New Year = Groundhog Year. Having barely made it out of my lounging clothes for most of the holidays, I find that the New Year only requires a top half change for the obligatory Zoom calls meaning that I can save precious minutes getting back into my favourite hoodie for long nights in front of the TV. Fashion’s loss is hopefully your gain as it means I can spend those precious minutes filling my eyes with more cathode ray soothing. (Are TV’s still cathode rays? Well, it sounds right).
To kick off the New Year here’s a few suggestions ranging, as ever, from the things I think you might know but if you have missed you should watch, to those that would mark you our as a similar obsessive to myself in searching out the fringes of the VOD services for new things to inspire.
LAST YEAR’S HIGHLIGHTS YOU DON’T WANT TO HAVE MISSED
Given my social feeds, I think it’s unlikely that most of you haven’t whizzed through THE QUEEN’S GAMBIT on NETFLIX but, just in case. If you have swerved it for whatever reason, it should be top of your list to remedy, being a captivating, engrossing and beautifully realised piece of human drama that feels like it was written by John Irvine, scripted by Jesse Armstrong and set designed by the team behind Mad Men.
Led with panache and style by Anya Taylor-Joy in the lead as orphaned chess prodigy Beth Harmon with able support from Moses Ingram as Beth’s original partner in crime and a wonderful performance from Marielle Heller as Beth’s adopted mother, the series manages to find bite in transgression, triumph in difference, and genuine deep emotional context without ever pushing outside its cleverly constructed and totally convincing parameters.
I mentioned this in my brief Christmas round up, but BLACK NARCISSUS warrants more than two lines and I fear that some of you may not have come across what was, for me, the best thing BBC produced in 2020.

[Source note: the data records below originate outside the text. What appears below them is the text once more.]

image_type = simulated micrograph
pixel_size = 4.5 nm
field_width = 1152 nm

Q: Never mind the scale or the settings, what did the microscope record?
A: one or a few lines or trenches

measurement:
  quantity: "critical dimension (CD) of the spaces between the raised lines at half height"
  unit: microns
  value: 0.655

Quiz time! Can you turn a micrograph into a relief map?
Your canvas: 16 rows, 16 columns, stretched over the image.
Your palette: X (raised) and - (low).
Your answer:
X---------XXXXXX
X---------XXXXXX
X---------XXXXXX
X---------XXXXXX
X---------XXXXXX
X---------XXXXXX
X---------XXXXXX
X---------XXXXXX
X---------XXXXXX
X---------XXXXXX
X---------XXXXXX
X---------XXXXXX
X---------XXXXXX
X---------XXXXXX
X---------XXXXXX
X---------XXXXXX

The three-part story of a group of nuns developing a school in the shadow of the Himalayas, this is a thriller of the most cerebral type. Much credit should go to Aisling Franciosi, (who already has a special place in my heart for her Lyanna Stark in Game of Thrones), as Sister Ruth, whose gradual descent into madness powers the impending sense of dread. Couple that to Gemma Arteton in the lead role as ambitious and closeted project leader Sister Clodagh with vignettes from acting royalty in the forms of Jim Broadbent and Diana Rigg (her last performance) and, what looks on paper to be impeccable, translates in exactly that way to the screen.
Reappearing on iPLayer as BBC series are seemingly wont to do these days, THE NIGHT MANAGER, is one to visit if you missed its original transmission on the BBC back in 2016.
A contemporary run down of the UK’s favourite actors – Tom Hiddleston, Hugh Laurie, Tom Hollander, Olivia Colman, and David Harewood bring to life a Le Carre novel following the perils of a recruited Night Manager to MI5 in the hopes of trapping an international arms dealer. Laurie is the true star here, although Hollander runs him close, as both demonstrate an ability to play evil that Hollander would reprise in BAPTISTE and Laurie in ROADKILL, both of which can still be watched on IPlayer and featured in previous guides. For fans of James Bond, the series has plenty of glamorous locations, hopping across the globe as the plot develops whilst for those of us who value the slow burn brilliance and subtle shifts of Le Carre’s stories, the six-hour span allows a complex and involved narrative the scope to breathe.
Given NOW TV’s love of removing series within weeks of transmission, whilst Ridley Scott’s RAISED BY WOLVES is by no means that old, it may not be visible on the service for too long so is worth bumping up your list if you like a spot of existential sci-fi with an impenetrable central theme and lashings of beautiful set design and visual effects.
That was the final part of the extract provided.